Jack it looks like first axle was for EDUCATION and second one for RECREATION :) fits the purpose of experimenting.

On mine I marked the spot with torque seal, then removed the nut, dremeled the spot threads free and flat, then center punched and drilled. Cleaned the other end using dremel too. Looked like too many operations but it was easy and enjoyable.


cotterpinhole.jpg
 
That is very funny Vlad! Many of my building tasks are exactly that, Education. Next time I might have the sense to do something as smart as what you did. Thank you for your feedback. It is appreciated by me and I'm sure it will help someone like me in the future.
 
It's easier to tighten the axelnut in place and just use your angle drill to drill through the hole in the nut and through the axle.
Put a pin in the hole to steady it and repeat on the opposite side of the nut.
 
Now that I am so smart, I agree with you 100%. That is the way that I would do it if I had to do it again. I did think of doing that way but I decided to just follow the instructions. That was not the right choice. I did use the nut and the hole that I drilled in the axel to help me to line up the drill for the exit hole on the other side. This worked well.
 
What we did: Tightened the nut on the axle and measured the angle from the gear leg to the flat of the nut where we wanted the cotter pin (forward and up), marking the flat. Then we removed the axle nut, counting the number of full revolutions. To be sure, we re-tightened and recounted a couple of times. Then we removed the wheel and put the nut back in place, counting and then adjusting until the marked flat was at the angle we had previously measured.

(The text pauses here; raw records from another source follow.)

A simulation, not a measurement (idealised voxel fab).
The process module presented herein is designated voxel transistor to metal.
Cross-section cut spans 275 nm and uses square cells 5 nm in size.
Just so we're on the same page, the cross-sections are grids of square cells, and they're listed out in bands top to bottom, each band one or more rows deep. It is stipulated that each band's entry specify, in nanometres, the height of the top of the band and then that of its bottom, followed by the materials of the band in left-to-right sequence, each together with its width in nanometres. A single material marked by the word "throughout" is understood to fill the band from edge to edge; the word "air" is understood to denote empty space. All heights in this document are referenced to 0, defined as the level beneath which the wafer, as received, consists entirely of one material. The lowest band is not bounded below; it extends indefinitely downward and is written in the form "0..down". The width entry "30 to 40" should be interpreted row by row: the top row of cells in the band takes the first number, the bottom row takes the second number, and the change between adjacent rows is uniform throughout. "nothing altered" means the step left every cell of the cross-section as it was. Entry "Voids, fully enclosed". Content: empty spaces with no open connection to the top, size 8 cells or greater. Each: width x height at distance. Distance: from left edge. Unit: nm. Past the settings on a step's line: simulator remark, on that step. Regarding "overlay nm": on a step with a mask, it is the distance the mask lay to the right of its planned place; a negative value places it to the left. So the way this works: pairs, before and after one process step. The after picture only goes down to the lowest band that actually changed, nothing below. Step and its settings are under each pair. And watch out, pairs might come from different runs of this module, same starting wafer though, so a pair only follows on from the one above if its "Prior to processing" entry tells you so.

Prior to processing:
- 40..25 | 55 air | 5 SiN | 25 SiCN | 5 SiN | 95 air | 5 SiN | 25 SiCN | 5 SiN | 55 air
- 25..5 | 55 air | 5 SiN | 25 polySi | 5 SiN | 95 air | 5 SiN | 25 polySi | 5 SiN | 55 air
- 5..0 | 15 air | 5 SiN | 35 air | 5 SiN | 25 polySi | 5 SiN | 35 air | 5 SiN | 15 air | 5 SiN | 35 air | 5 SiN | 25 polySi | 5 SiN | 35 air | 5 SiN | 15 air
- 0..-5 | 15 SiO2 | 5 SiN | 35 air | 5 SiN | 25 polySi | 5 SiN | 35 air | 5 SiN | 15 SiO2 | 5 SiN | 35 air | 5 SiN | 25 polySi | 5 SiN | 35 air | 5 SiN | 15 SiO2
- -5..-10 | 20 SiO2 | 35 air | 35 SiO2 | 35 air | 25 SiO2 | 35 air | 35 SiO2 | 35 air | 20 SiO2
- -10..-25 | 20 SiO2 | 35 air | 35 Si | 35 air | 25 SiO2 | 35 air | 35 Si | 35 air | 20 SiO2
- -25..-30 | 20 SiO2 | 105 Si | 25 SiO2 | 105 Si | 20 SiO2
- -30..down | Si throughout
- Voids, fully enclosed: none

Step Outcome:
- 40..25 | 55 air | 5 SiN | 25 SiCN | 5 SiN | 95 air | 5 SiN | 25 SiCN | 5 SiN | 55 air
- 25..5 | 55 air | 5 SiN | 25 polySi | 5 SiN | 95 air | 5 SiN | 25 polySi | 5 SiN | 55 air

Now to the Bridgeport. Clamp the leg in place and position the tool so it goes cleanly through the hole in the nut. Then remove the nut and cut the hole in the gear leg. Use a file to clean up the threads, replace the nut, turn the leg over to position it to cut the other side, and repeat.

I used an angle drill on the -6A and went through several bit and got an ugly hole, taking a long time to get it done. The mill was cheaper and more accurate, but even a drill press would be better than hand drilling these. You can apply more pressure and control the speed better. It's even better if you have a cutting bit rather than a drill, because they are too long and can wander slightly.

Another thing, I notice that there is potential interference between the cotter pin and the valve stem on my RV-10 mains. I will be counter-sinking the holes in the nut slightly to allow the cotter pin to fit closer; we also enlarged the cotter pin holes very slightly to allow an easy slide fit (but not loose).